Newcastle
  Name:
Leslie Woodhall

  College: King's College
  Subject: French and German
  Class of: 1963








Memories of King’s College, Newcastle

A nesh West Midlander, I spent my (formative) student years (October 1959 to July 1963) reading Joint Honours in French and German at King’s College, Newcastle. Oh dear, it was so cold up there in the North-East, and that was just in summer. Many years later, I was warmer among the glaciers of Patagonia than I was playing soccer for King’s at Seaton Sluice on a Saturday afternoon in the middle of January, all the more so since the football club had recently acquired a set of high-fashion pale blue shirts with a V-neck and short sleeves! Crazy!

But I must get my priorities right: Sport; Studies; Matrimony. Alphabetical order (and the desire to avoid any unnecessary domestic aggro) dictates that I should begin by recording that I met my future wife at King’s very early on in October 1959. We were married in the summer of 1963 after graduation and celebrated our 57th wedding anniversary in August 2020.

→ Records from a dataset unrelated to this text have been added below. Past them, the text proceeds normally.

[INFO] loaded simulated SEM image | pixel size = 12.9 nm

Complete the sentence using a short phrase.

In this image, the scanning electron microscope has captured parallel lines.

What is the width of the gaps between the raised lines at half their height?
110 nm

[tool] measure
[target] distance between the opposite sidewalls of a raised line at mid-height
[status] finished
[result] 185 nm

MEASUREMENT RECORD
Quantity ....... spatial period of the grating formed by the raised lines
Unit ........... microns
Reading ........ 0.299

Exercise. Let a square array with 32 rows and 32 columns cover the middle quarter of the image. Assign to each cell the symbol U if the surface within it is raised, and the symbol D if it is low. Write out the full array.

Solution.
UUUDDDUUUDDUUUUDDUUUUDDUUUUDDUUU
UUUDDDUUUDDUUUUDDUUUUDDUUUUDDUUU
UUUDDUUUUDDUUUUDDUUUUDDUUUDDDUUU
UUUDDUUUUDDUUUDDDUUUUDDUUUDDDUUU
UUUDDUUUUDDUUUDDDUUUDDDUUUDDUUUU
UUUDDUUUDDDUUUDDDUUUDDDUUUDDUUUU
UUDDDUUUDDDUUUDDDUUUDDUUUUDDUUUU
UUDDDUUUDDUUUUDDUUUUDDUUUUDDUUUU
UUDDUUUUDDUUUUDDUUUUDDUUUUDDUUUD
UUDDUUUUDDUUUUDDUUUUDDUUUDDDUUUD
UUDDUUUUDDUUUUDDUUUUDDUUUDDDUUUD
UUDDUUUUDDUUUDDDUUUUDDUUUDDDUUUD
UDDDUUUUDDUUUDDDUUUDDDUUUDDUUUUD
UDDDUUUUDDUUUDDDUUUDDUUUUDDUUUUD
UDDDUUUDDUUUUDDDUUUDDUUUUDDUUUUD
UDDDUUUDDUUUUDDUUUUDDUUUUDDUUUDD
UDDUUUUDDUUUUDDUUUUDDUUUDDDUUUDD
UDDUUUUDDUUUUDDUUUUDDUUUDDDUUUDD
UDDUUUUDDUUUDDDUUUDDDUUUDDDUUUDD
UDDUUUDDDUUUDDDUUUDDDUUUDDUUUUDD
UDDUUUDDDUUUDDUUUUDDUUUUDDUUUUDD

My studies took me into the French and German Departments, at that time housed in somewhat dilapidated Victorian dwellings off the North Road, just south of Exhibition Park. The German Department, under Prof. Mennie, was in Sydenham Terrace, its French counterpart, under Prof. Girdlestone, in Devonshire Terrace – I think. My lecturers were all highly competent in their respective fields. I owe them a lot, and I did keep in touch with some of them for many years. Just one anecdote: Norman Suckling, a senior lecturer in French and man of many interests, departed in haste at the end of a lecture saying: “must dash, I’ve left my harpsichord on Barras Bridge”.

Student life in the early 1960s was much more sedate than would seem to be the case now, more than 50 years on. The occasional parties that were organised were strictly BYOB. That entailed a quick visit to the nearest off-licence to purchase a bottle of either “Spanish Sauternes” (arguably a white wine) or some red wine, the name of which (fortunately) escapes me. The wine was decanted from very large barrels into (empty and possibly washed) “Newky Broon” pint bottles and cost half-a-crown (=2/6d or + 12 post-1971 pence).

No record of this period would be complete without a reference to the Bun Room in the Students’ Union. Any readers who were there will need no further explanation, and anyone who wasn’t there wouldn’t believe me anyway. At lunchtime, the Barras Bridge refec offered for a pittance a wonderful Welsh rarebit, the like of which I have never tasted since. Those flush with money could even order baked beans on the side. Luxury!

After settling in at Eustace Percy Hall – the largest one-storey Hall of Residence in the entire Kingdom, or so we were told – my burning ambition was to claim the No 10 shirt for the KCAFC. I achieved that goal just before Easter 1960 and retained the shirt during my second year. My year abroad in France (61-62) interrupted my footballing career at King’s, but it was a privilege and pleasure to play with Matt McCargo, Dave Hookway, Bill Douglas, Dave Kidd, Max Haggett, John Scott, Dave Grogan …

I began this recital with a reference to how cold it was in Newcastle. The winter in my final year (62-63) was the coldest since 1947, or 1954, or whenever. People were actually skiing along Jesmond Road into the city centre.

Writing this piece has brought many more memories flooding into my brain, but I had better close this (for me) enjoyable trip down Memory Lane before I get really carried away.